There are an awful lot of reasons for people giving you a bad rating, not necessarily that they don't like the story:
  • your story got the H or even made it into the top list - someone being jealous
  • you published in a category they don't like - and they just drop a one-bomb on any story in that category
  • your characters act against their moral compass, there's a whole category 'dedicated' to this
  • they don't like your profile
  • you commented (too positively/negatively) on another one's work
  • ...
I think one of the writer's skills one has to develop is becoming indifferent to the trolls, it's much better to focus on those people who love your story.
 
I confess I have a somewhat jaded perspective and am disinclined to have much sympathy in these cases. I had a story that stayed right at 4.49 for over two years, before finally crossing over to 4.5. I'd stare at the score on a screen like watching a pot of water and waiting for it to boil, but it never did for such a long time. Now, almost 7 years at publication, it's at 4.51, and it shows no sign of budging. It was a bit maddening for a long time, because all of the other stories in that series had scores over 4.5, but not that one. Now I just find it amusing. I publish 750 word stories knowing to a near certainty that they won't have scores near 4.5. I shrug and move on to the next story.
 
Exactly why the Red H should be taken out back and put down like a rabid dog.

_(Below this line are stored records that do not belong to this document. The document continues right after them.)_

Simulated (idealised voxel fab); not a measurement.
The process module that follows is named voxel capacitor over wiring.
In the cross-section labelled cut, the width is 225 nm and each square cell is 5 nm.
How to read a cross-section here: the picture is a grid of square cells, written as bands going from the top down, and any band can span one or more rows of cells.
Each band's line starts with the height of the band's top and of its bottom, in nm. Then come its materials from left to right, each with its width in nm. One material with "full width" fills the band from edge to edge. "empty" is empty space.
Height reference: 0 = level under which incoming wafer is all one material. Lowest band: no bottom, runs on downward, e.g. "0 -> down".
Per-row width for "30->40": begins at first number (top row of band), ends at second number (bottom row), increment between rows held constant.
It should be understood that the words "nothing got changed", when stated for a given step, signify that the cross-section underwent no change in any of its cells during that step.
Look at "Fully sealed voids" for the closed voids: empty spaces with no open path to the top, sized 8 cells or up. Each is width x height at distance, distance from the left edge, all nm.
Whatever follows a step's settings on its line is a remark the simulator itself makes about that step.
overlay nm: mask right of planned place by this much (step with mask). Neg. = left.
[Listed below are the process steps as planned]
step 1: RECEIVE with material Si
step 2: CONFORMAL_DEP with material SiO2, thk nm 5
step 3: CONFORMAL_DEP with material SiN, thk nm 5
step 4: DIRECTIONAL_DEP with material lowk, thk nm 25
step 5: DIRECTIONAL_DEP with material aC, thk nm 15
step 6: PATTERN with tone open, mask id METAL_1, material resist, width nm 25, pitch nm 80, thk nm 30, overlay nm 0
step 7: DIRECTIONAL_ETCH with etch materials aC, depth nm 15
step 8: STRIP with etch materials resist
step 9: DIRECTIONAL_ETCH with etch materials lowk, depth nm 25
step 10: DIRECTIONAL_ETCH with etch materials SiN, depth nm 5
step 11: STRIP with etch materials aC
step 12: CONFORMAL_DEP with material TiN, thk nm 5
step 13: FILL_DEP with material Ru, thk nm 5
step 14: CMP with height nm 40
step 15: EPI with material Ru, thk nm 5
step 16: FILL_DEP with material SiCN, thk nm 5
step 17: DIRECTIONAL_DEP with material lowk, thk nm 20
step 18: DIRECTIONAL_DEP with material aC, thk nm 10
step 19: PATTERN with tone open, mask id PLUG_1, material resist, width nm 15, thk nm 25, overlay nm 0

Nobody would notice a story moving from 4.5 to 4.49 without that H creating artificial angst and a convenient target for trolls.
 
Exactly why the Red H should be taken out back and put down like a rabid dog.

Nobody would notice a story moving from 4.5 to 4.49 without that H creating artificial angst and a convenient target for trolls.
I disagree. It's a boundary change. Same reason everything it priced at $9.99 instead of $10.00. I sounds cheaper. Never understood why, almost as a species, we are so obsessed with certain boundary numbers. Is living to be 100 really much more impressive than making it to 99 and nine months? WE seem to think so.
 
Exactly why the Red H should be taken out back and put down like a rabid dog.

Nobody would notice a story moving from 4.5 to 4.49 without that H creating artificial angst and a convenient target for trolls.

Totally agree. It means nothing. It takes away more from this site than it adds to it.

A 4.5 in Loving Wives means it's above the 90th percentile in all scores in the category, but even that doesn't mean anything because it very likely reflects what KIND of Loving Wives story it is more than it reflects on quality.

In other categories, having a 4.5 means nothing more than that the story is in the top 35 percent.

Or it means that you finally cracked 4.5 by writing and publishing 96 chapters of a story and weeding out every last straggler who doesn't like your story.

The red H adds nothing meaningful to the number itself. It's superfluous, but it seems to tickle people's vanity enough that people get invested in it.

And it's not going anywhere.
 
I disagree. It's a boundary change. Same reason everything it priced at $9.99 instead of $10.00. I sounds cheaper. Never understood why, almost as a species, we are so obsessed with certain boundary numbers. Is living to be 100 really much more impressive than making it to 99 and nine months? WE seem to think so.
It's only a boundary number because the H has artificially created it.

Even if someone was sad about it, it wouldn't change the readership prospects of the story with the H eliminated. That's demonstrated by how little it matters whether your story is 4.50 or 4.80 as far as engagement goes. If it's got a red H and not on the first page of the toplist, it's pretty much all the same.
 
I might support a meaningful red H-- say, you get a red H if your story is in the top 20%, scorewise, of all stories in a particular category. That actually means something, because it conveys information that the raw score does not. It has a meaning that crosses categories and conveys information to readers that they might actually find useful.
 
I might support a meaningful red H-- say, you get a red H if your story is in the top 20%, scorewise, of all stories in a particular category. That actually means something, because it conveys information that the raw score does not. It has a meaning that crosses categories and conveys information to readers that they might actually find useful.
Perhaps we should let the readers decide. let them choose to call a story hot is it is, well, hot. Add a check box just like the stars.
 
Nope. I maintain it's as societal as it is arbitrary. While the drop from 4.5 to 4.49 is significant because of the 'H' in the context of this conversation, I still propose 4.5 was chosen because it was a boundary and we see boundaries as significant.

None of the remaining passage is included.